Culture | The sports page

Max Verstappen’s brilliance is hurting Formula One

F1 has a boredom problem

Red Bull Racing's Dutch driver Max Verstappen is greeted by the checkered flag as he wins the Formula One Japanese Grand Prix.
image: Getty Images

DAVID “CROFTY” CROFT, one of Formula One’s (F1’s) best-known broadcasters, had had enough. On October 8th Max Verstappen, a Dutch driver, claimed a third drivers’ championship at the Qatar Grand Prix with six races to spare. Many fans say they are bored. Crofty, though, believes the problem lies with the sport’s whinging new-age fans. If the spectacle of the world’s premier motorsport is something you find boring, he ranted on a podcast, “I can’t help you. I really can’t.” Look at the spectacle of the sport, he pleaded: “The sight of cars going at 200mph- [323kph-] plus…in the hands of some of the most talented human beings ever to grab hold of a steering wheel.”

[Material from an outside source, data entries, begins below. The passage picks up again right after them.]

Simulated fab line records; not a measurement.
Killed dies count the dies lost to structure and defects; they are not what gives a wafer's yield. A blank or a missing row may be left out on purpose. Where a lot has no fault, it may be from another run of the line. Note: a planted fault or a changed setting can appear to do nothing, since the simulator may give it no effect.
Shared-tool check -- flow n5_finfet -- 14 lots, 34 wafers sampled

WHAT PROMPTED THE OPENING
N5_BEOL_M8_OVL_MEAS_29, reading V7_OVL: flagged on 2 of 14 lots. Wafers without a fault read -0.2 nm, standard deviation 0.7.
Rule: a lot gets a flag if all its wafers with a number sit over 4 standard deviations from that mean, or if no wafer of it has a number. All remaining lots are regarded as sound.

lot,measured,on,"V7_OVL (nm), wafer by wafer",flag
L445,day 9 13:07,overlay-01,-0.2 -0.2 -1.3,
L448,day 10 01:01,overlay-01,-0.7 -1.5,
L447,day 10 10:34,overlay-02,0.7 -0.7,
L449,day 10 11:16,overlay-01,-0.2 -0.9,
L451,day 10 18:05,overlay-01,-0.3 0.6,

Crofty is partly correct. The drivers’ talents are extraordinary. But the true thrill of F1 lies in the competition between drivers. And on that measure the past two seasons have been mundane. In 2022 Mr Verstappen won 15 of 22 races; this year he has already won 14 of 17. Between May and September he took ten consecutive chequered flags, a new record. At the age of 26 he is already fifth in the ranking of drivers with most wins.

Much of that is down to Mr Verstappen’s skill. Since becoming the youngest-ever F1 driver at the age of 17, Mr Verstappen has honed his natural talent to achieve complete mastery of the wheel. The engineering prowess of his team, Red Bull, has also made the most of his skills. Other teams have simply been unable to match the pace and consistency of Red Bull’s car, comprising an ultra-reliable power unit and a remarkably light chassis.

The Verstappen-Red Bull supremacy has meant that some of this season’s most memorable moments have been unrelated to racing. In Qatar, where the temperature inside cars neared 50°C, one driver almost passed out; another vomited inside his helmet. In Singapore in September Aston Martin’s Fernando Alonso drove over a lizard.

Uncompetitive championships are nothing new. Before Mr Verstappen’s breakthrough, Lewis Hamilton and his Mercedes team won four titles in a row. In the early 2000s, Michael Schumacher won five consecutive titles with Ferrari. But the recent spell of boredom has come at a particularly unfortunate time. Over the past few years the sport has gained many new fans, particularly from America. They have been drawn in by “Drive to Survive”, a newish Netflix series that ushers them behind the scenes, showing them the sport’s quirky personalities and political infighting.

This year, though, the new fans have not been entertained. The audience for the broadcast of the Miami Grand Prix in May by ABC, an American network, was 25% smaller than it was last year. Social media are another way to measure fan sentiment. F1 engagement fell by 70.2% in the first five months of 2023, according to Buzz Radar, a social-media research firm. Terms like “boring” and “annoying” replaced “exciting” and “interesting” on many feeds.

All this will be particularly disappointing to organisers who have tried hard, at some cost, to turbo-charge F1’s entertainment value. In 2021 they introduced a new format: drivers participate in occasional sprint races, shortened versions of the main event. Organisers have added full-length races, including two in America. (Next season will have 24 such races, up from 22 in 2021.) The expansion, though, adds to pressure to build and retain audiences: the average cost for organisers putting on a race is roughly $33m.

No change of formats can replace the drama provided by tightly contested racing. When the scrap for the 2021 championship between Mr Verstappen and Mr Hamilton came down to the final corner on the final lap of the final race, more than 108m people tuned in. That is one of the biggest audiences the sport has ever attracted. But replicating such competition is difficult. F1 officials can only influence so much on the track. The reality remains that Red Bull are a great team with a brilliant car made almost unbeatable by a genius driver. The competition is faltering. Mercedes are struggling to build a competitive car; Ferrari have problems with leadership. Until that changes, F1 fans will simply have to entertain themselves with Max Verstappen’s prodigious talent.